Friday, December 24, 2010

Hot and Sour Soup

Once again, not what it’s about. But the analogy stormed in. When we order Chinese, Steve always gets some. And the name of it always intrigued me. Because how can it be both? And yet, he assures me that it is.

And Christmas hits us in much the same way – exciting yet painful, sweet yet mournful, peaceful but stressful. Every year I live in anticipation of the season. Labor Day promises fall, which delivers the holidays. Then I get into it and I begin to remember the painful parts. And sometimes I’m even ready for it to be finished before it can get rolling.

I remember being twelve or thirteen and a powerful sadness settling over my Christmas. No, it had nothing to do with Santa – that was much earlier. It had to do with a realization that there were no real surprises left. Oh I could, and would, receive many wonderful gifts. But I think I had come to the understanding that stuff didn’t cut it, that there was really nothing I could receive that would bring lasting happiness.

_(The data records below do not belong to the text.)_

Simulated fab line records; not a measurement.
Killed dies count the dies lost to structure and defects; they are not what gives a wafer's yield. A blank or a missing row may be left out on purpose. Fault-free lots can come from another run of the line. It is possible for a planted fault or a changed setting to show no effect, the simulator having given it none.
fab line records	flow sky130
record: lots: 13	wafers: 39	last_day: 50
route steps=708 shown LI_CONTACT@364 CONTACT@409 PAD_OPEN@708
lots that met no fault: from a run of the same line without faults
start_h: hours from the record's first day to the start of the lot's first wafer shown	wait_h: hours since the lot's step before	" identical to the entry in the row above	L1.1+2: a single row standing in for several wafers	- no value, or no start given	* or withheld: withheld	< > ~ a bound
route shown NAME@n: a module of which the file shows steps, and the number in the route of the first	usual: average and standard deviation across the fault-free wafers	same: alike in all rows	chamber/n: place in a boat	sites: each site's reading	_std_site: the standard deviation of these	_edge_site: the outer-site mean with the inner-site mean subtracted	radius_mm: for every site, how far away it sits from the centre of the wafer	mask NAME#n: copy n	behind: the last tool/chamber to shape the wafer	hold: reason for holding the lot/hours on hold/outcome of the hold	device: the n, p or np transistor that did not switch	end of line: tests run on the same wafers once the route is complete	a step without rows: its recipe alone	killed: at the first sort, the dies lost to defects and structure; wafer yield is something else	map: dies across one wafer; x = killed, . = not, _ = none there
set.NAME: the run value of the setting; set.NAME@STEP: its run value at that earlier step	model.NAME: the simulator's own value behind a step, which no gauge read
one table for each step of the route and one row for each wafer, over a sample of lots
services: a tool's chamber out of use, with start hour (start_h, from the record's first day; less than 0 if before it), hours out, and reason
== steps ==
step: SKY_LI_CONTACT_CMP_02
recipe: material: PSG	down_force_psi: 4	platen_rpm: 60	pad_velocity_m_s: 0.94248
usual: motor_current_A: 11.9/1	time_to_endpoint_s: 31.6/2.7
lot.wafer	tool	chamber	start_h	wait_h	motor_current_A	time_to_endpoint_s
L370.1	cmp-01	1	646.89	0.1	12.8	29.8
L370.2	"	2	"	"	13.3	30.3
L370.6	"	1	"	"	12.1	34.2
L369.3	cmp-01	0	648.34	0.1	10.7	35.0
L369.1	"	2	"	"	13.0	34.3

I was a believer then, had been since I was a little girl and my faith was important to me. So I knew that I had the one thing in my life, Jesus, that would get me though anything. Perhaps it was that I now knew that Christmas was indeed meant to be lived thoughout the entire year and I also knew that it could not and would not be.

The irony for any woman who buys gifts, decorates, and bakes is that there will never be enough time to do it all and still sit for hours with friends and loved ones watching the Hallmark channel and munching home-baked cookies and candy. (Probably just as well.) Childhood tricks us. As children, we yearn for the day. And beginning two or three weeks in advance of the 25th, time slows to molasses. We believe it will never come.

Then we grow up and remember that feeling. And we want it back so we can fill it with made-for-tv Christmas movies and Kodak moments with family. I used to talk to my mom about my frustration and she would say, “Christmas is just a day.” And I would mentally call her Scrooge. Yet I have never known a less Scrooge-like person. She truly comes to mind when I read about the widow’s gift (Mark 12:42-44). She had so little; yet everything she received passed through her hands to someone else.

As I get older, I realize what she meant. Certainly, she intended the obvious that we need to practice our faith daily, year-round. But more than that, there is only so much cooking and celebrating we can do, can even tolerate, before it’s time to celebrate the day. And usually that season before comes with a mixture of nostalgia, excitement, pain of loss, loneliness, and joy. And once again, my Father understands exactly how I feel.

On that night so long ago, heaven must have surely been a place of mixed emotions. The angels must have experienced sadness as they bid farewell to their precious Jesus. Our Father probably felt great pride and joy as His Son left the glory of a throne, prepared to step into the skin of a tiny, defenseless baby. Yet He must also have grieved as the plan was set in motion to save us all by His ultimate death on a cross.

A strange Christmas greeting to you, I know. But I guess the message is, whatever you are going through as you read this, know that your Lord has felt it, understands it and feels it with you. Have a peaceful, joy-filled Merry Christmas!

John 3:16
For God so loved the world that he gave his one and only Son, that whoever believes in him shall not perish but have eternal life.